Ahmed Adel
The terrorist Houthi militia is working to exert oppression against Africans in Yemen, forcing them to flee to neighboring countries.
In the same context, the Houthi militia deported hundreds of African immigrants on Saturday, April 3, the day after the dispersal of a peaceful sit-in in Sanaa by force of arms, which led to the killing and arrest of many of them.
Yemeni activists circulated a video clip on social media of the arrival of dozens of Ethiopian refugees to the town of Haifan in southern Taiz Governorate on the borders of Lahij and the liberated Aden, after the Houthi militia expelled them from Sanaa by force.
Tragic scene
The video footage shows migrants trying to help each other to walk and elderly women walking on their crutches by force.
According to the Yemeni Al-Mashhad website, Yemeni sources revealed that the Houthi militia deported the migrants from Sanaa days after an open sit-in in front of the United Nations High Commissioner for Refugees to demand an international investigation into the victims of the horrific fire that occurred last month.
The Houthis also launched a widespread campaign of arrests, and citizens in the city of Dhamar in central Yemen were made to pledge not to return to the areas controlled by the militia in the north of the country.

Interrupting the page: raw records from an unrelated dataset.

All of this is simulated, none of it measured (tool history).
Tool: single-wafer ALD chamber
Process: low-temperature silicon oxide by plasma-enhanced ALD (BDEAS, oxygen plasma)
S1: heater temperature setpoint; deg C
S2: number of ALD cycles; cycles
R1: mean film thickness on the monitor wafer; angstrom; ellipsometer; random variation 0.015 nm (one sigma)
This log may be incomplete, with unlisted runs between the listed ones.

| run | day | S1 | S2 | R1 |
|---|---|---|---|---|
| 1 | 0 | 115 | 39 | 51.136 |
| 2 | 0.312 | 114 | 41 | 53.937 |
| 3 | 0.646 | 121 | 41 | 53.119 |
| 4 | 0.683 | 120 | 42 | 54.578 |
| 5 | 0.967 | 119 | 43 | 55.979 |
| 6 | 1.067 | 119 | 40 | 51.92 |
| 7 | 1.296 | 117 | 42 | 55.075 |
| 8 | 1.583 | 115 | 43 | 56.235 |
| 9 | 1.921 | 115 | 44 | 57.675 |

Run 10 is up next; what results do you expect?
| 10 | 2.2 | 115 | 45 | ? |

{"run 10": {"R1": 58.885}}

Sources confirmed the arrival of the first batch of migrants to areas under the control of the internationally recognized Yemeni government in Haifan, and they are now on their way to the temporary capital, Aden.
Among the deportees were women, one of whom left her children at home alone and went out to join her comrades in the sit-in, but she was arrested and deported, according to information from Yemeni human rights sources.
The sources emphasized that the Houthi militia not only expelled hundreds of African refugees, but also proceeded to loot their personal properties.
On Friday, April 2, two migrants were killed after the Houthis used force and live bullets to disperse African migrants at the sit-in, according to Yemeni media.
Media reported that the Houthis had surrounded the sit-in and stormed it, and as a result, two people were killed, while 220 Ethiopian refugees, including 55 women, and 45 Somalis were arrested and taken to an unknown destination.
The Houthis had threatened to disperse the sit-ins in Sanaa more than once, and on Friday, armored vehicles and riot control forces were present.
Houthi crimes
The Houthi militia’s deportation of peacefully settling refugees in Sanaa is considered by lawyers and human rights defenders as a crime comparable to the holocaust it committed in the Immigration and Passports Authority detention center.
The Yemeni government condemned the forced deportation carried out by the Iranian-backed Houthi militia against hundreds of African migrants who had organized a sit-in in front of the UNHCR in the seized capital, Sanaa.
According to Minister of Information, Culture and Tourism Moammar Al-Eryani, the government said that the migrants were demanding an international investigation into the burning of dozens of their comrades by the Houthi militia in a detention prison on March 7.
Eryani noted in a series of posts on Twitter that the terrorist Houthi militia had brutally attacked the participants of the sit-in who were demanding accountability for those involved in the holocaust of African migrants.
This attack resulted in the death of a number of migrants and the injury of others, and they were arrested and forcibly deported en masse in cars and dumped in areas under the control of the legitimate government, according to Eryani.
The Yemeni minister called on the international community and international organizations concerned with human rights and refugee protection, led by the International Organization for Migration, to condemn these practices as crimes against humanity.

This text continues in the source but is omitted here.